Now both an eyesore and an environmental hazard, the waterway was pegged by the EPA as a Superfund project in 2010.

Following an official assessment, the agency decided that “releases of hazardous substances from the (Gowanus Canal) if not addressed by implementing (the currently in-progress clean-up plan) may present an imminent and substantial endangerment to public health, welfare or the environment.”

“The Gowanus Canal runs through a few really busy neighborhoods in Brooklyn, including Park Slope, Cobble Hill, Carroll Gardens and Red Hook,” said Mike Werde, a Douglas Elliman broker that specializes in Brooklyn properties.
Werde discussed the canal’s clean up and expressed optimism for the future regarding the value of properties in close proximity to it, but conceded that the waterway’s pollution has hampered the surrounding neighborhoods from reaching their full potential.

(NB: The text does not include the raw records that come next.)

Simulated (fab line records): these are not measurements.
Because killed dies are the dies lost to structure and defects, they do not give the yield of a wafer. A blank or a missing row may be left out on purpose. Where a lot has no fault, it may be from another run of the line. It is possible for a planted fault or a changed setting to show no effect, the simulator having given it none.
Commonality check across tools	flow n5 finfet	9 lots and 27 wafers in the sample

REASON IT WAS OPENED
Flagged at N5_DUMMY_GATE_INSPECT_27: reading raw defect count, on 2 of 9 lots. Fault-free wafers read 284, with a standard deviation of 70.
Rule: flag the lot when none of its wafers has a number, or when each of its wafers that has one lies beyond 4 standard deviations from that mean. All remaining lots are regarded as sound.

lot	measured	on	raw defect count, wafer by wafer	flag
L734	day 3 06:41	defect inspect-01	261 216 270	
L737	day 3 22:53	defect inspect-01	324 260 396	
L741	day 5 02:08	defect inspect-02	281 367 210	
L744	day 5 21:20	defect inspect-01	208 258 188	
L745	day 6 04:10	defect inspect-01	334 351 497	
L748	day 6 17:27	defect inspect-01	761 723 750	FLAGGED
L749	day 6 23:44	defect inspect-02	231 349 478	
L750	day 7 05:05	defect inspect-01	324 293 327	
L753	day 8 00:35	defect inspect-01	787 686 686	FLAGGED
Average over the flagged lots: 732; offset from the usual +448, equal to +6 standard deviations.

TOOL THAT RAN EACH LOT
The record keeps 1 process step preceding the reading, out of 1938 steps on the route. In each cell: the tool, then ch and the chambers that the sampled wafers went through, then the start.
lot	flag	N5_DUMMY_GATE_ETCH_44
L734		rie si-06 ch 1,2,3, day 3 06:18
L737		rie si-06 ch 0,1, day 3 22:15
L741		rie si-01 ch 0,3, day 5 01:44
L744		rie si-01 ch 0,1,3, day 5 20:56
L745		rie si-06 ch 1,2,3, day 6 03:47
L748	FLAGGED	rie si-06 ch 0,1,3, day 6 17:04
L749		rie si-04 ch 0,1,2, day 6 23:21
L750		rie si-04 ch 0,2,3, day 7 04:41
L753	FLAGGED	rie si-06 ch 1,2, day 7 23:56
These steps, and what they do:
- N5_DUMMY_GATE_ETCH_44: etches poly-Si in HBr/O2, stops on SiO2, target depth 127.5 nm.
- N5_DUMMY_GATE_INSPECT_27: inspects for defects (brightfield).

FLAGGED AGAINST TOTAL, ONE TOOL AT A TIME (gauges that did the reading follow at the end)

“As it stands now, the Canal is much cleaner than it used to be, but its still has a ways to go,” Werde said. “Completion should be around 2022. The area has gotten a lot better and lots of people have been moving in.  As the canal gets cleaned, the area will attract more and more buyers and renters.

“Whole Foods has recently opened a brand new store right in Gowanus, so the neighborhood is definitely getting noticed,” he added.

This summer, an online-annotation company known as Genius traded in a makeshift office in Williamsburg and opted to plant its flag on a 43,000 s/f plot near the canal.

The company’s new home is at 68-80 3rd Street, which was purchased in November of 2013 by PWR Holdings, LLC.
Once one of the very tile factories that helped sully the canal, the structure became an early harbinger of the change to come.

Asher Abehsera
Asher Abehsera

“I think they see a synergy with Whole Foods,” said Asher Abehsera, while discussing the budding commercial interest in the area with Brokers Weekly last year. Abehsera is a principal of LIVWRK, which operates PWR.

“There was a tremendous interest in the property,” Abehsera said. “A couple of weeks after we bought it, Whole Foods opened, and everybody who was walking by was calling us to see what we were doing with the building,” he said.

Genius has taken their investment in the neighborhood a step further and has offered their employees $500 per month towards their rent if they choose to live within a 20-minute walk of the new office.

Several other commercial entities have also begun to flock to the area, anchored by the faith that the upper-tier retail market placed in the area.

Despite the piqued interest, executive vice president and fund manager for metro emerging markets of RXR Realty, Seth Pinsky believes that the development of the area must be executed with caution.

“I think that we as a city need to be careful about how we think about Gowanus because there are a lot of businesses in Gowanus that play an important role in our economy that are likely to be displaced in the land rush that is going on,” Pinsky said.

“I think it’s important that city government establish rules of the road very clearly that protect the things that need to be protected in Gowanus while also allowing progress to occur.”

Seth Pinsky
Seth Pinsky

Pinsky, does feel that it will be possible to merge the old economy and market of Gowanus with the trendier, gentrified future that awaits it through methods such as zoning.

While RXR does not currently have any interests in the neighborhood, Pinsky did say that company was certainly interested in investing soon.

“The location is just a natural location for development. In many ways, it’s just the hole in the donut in that part of Brooklyn,” he said.

“It’s a great location. It’s close to Manhattan. It’s surrounded by neighborhoods where a lot of talented workforce lives. It is at parts transit accessible. There is a lot of under-used real estate there.”

Pinsky also said that the canal itself was likely not hurting the area’s growth prior to the recent interest in developing it into more than an industrial hotspot.

“I think in recent years, when you started getting interest in developing residential space or commercial space, the state of the canal has certainly had more of impact,” he said.

“I think for most of its history it didn’t hamper the real estate market. This area held out longer,” he continued. “The pressures are coming from all sides. Also because of the condition of the canal, because of zoning, land prices in that area have tended to be lower than prices in some relatively proximate areas.”

Pinsky reiterated that regardless of what follows the new office tenants and retail chains to Gowanus, the priority for the area should remain helping the local economy.

“In my opinion, the focus on Gowanus should be job creation,” he said, noting that it will be up to the City Council to provide the “clarity needed to maintain the neighborhood’s best interests.

“The market can overwhelm the policy,” he warned.

When the cleanup project is ultimately completed, 307,000 cubic yards of contaminated sediment will be removed from the upper and middle portions of the canal. An additional 281,000 will be pulled from the lower portion.
The entire cleaning of the canal is expected to cost upwards of $500 million.